Selecting the Camera Target
We will begin by aiming the camera in the right direction. But what is "the right direction"? This is basically a storytelling concept: Where is the camera supposed to be facing to cover the shot? There's no golden rule, so let's examine some case-by-case situations.
In a general case, we would begin by targeting the player, who is, after all, the screen alter ego of the gamer. Aiming at the chest of the character ensures that he is well located in the center of the screen, and we get some visibility of his surroundings.
But what if a monster is approaching the character? Maybe we should aim somewhere in the line of interest, which is defined by the character's and the monster's position, much like fighting games target the camera at the midpoint between the two fighters. This way the character shifts closer to the edge of the screen, and the monster is placed on the opposite side. Clearly, any good camera placement algorithm must make sure we not only see the main character, but also everything he is seeing.

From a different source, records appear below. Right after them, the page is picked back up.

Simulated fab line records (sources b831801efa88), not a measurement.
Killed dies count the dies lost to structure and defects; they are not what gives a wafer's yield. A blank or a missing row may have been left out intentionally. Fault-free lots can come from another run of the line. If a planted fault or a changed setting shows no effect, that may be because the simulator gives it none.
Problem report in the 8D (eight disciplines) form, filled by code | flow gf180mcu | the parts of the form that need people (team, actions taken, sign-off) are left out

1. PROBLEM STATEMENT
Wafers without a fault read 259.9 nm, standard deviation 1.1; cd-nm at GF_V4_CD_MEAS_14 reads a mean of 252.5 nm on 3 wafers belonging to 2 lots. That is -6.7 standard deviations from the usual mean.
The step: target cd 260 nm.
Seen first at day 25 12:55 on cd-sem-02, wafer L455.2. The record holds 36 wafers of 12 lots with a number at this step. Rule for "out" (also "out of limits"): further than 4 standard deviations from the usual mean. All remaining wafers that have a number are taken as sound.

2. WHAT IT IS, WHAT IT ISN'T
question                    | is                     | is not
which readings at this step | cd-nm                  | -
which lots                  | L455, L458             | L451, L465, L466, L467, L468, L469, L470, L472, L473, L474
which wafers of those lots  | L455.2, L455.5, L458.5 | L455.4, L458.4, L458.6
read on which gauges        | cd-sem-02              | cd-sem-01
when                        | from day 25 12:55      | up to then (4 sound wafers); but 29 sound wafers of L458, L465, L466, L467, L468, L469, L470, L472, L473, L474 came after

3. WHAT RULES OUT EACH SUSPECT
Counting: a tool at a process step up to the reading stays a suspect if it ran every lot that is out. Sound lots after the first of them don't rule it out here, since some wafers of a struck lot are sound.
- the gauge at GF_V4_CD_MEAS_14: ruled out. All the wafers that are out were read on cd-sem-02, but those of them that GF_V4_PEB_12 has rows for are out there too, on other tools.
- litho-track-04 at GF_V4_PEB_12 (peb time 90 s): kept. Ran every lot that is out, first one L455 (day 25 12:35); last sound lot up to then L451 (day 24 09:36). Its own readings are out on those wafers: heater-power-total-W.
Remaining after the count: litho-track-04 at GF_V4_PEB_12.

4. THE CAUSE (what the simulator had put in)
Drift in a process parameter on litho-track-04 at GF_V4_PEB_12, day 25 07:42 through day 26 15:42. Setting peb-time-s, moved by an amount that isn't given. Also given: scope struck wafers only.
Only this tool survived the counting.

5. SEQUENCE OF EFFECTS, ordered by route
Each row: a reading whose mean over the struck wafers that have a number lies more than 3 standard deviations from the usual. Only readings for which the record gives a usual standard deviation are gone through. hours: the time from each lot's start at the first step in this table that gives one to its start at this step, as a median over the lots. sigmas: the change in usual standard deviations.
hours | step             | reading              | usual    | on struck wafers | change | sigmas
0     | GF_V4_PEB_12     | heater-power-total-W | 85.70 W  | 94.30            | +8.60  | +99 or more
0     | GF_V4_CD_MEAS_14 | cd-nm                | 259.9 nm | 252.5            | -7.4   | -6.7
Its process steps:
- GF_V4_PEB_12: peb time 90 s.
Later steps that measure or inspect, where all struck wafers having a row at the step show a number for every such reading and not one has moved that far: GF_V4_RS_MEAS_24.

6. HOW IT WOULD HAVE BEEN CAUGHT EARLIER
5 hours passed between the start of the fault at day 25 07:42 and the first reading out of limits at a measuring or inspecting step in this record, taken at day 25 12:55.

A more complex case arises from group situations, such as a conversation between several peers or a small battle. Here the point of interest must be placed around the barycenter of the scene to make sure everyone can fit on the screen. It makes no sense to aim at the person currently speaking because this state will change often, and the camera will move back and forth all the time, surely annoying the player. For these cases, a neutral camera placement is preferred.
Generally speaking, cameras should be moved only when needed. Computer graphics possess a higher control level over camera placement than real-world cameramen do. We can shake the camera as fast as we can, converting our game into a virtual roller coaster ride. This can be seen in many computer graphics-based short films. But we need to understand that the camera should be as unobstrusive as possible, enhancing the gameplay instead of destroying it. Camera moving and even switching between different cameras should be kept to a strict minimum.
As an example, imagine a car racing game where the screen follows the action from different ground-based cameras, much like in TV retransmissions. In one camera, the car is seen sideways, advancing toward the right of the screen as it moves along the racecourse. Then, we switch to a different camera, which makes the car advance in a top-down direction on the screen. Obviously, the player will get the feeling that controls have changed, and thus interaction will be degraded. Games are about feeling in control of the gameplay, and switching cameras often destroys that feeling.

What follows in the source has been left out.